There is a wonderful campaign run by the Institute of Chartered Accountants in the UK.

On the way to Heathrow Airport, I see a huge (and I do mean H U G E) Yellow Billboard. On it is written in equally huge writing:
It’s Easier To Sleep With A Chartered Accountant.
Talk about impact. But it wasn’t just impact on me. The number of letters this campaign generated to the national press in England was amazing. It probably even turned up in comedians’ lines, news bulletins, and so on.
And then, six months later they changed it.
What to? Well, I can’t tell you. Because I haven’t noticed it — nor has our Team in the UK reported any letters appearing in the Times!
So, the question we ask is obvious. Why change it? Or more particularly, why change something that is working brilliantly?
We suspect the answer to that is NOT the answer you’d give. If you’ve read through the prior articles, you know that MEASURING, MANAGING AND TESTING is the reason why they changed.
Wrong. They changed (like most other people) because they figured it was “time to change”.
In doing that, they fell into the trap into which many companies fall — change for change’s sake. That’s plain and simple wrong!
Many companies indiscriminately change campaigns in mid-stream. In the process of that change they:
1. Don’t allow the cumulative effect of a winning concept to work for them.

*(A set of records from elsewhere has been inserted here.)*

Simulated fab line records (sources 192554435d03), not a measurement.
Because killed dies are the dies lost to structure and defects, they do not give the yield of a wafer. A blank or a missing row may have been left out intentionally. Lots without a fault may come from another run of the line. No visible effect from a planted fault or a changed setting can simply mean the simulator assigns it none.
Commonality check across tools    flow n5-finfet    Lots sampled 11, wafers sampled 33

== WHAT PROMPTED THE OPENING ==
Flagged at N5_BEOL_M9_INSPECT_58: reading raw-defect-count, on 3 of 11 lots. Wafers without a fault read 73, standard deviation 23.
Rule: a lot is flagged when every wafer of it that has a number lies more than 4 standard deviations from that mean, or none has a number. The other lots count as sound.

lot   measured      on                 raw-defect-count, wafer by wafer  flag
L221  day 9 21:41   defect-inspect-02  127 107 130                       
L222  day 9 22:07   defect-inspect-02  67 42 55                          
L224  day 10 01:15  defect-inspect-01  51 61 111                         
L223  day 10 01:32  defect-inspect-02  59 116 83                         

2. Don’t allow the dynamics of testing to work for them.
3. Make a patchwork quilt of their company’s image and position.
The truth is that you’ll get tired of your own campaign long before it’s done its work out there in the marketplace.
Don’t arbitrarily abandon it!
Only replace an approach when you’ve verified and validated a more successful and profitable successor. Again, that requires measurement, management, and testing.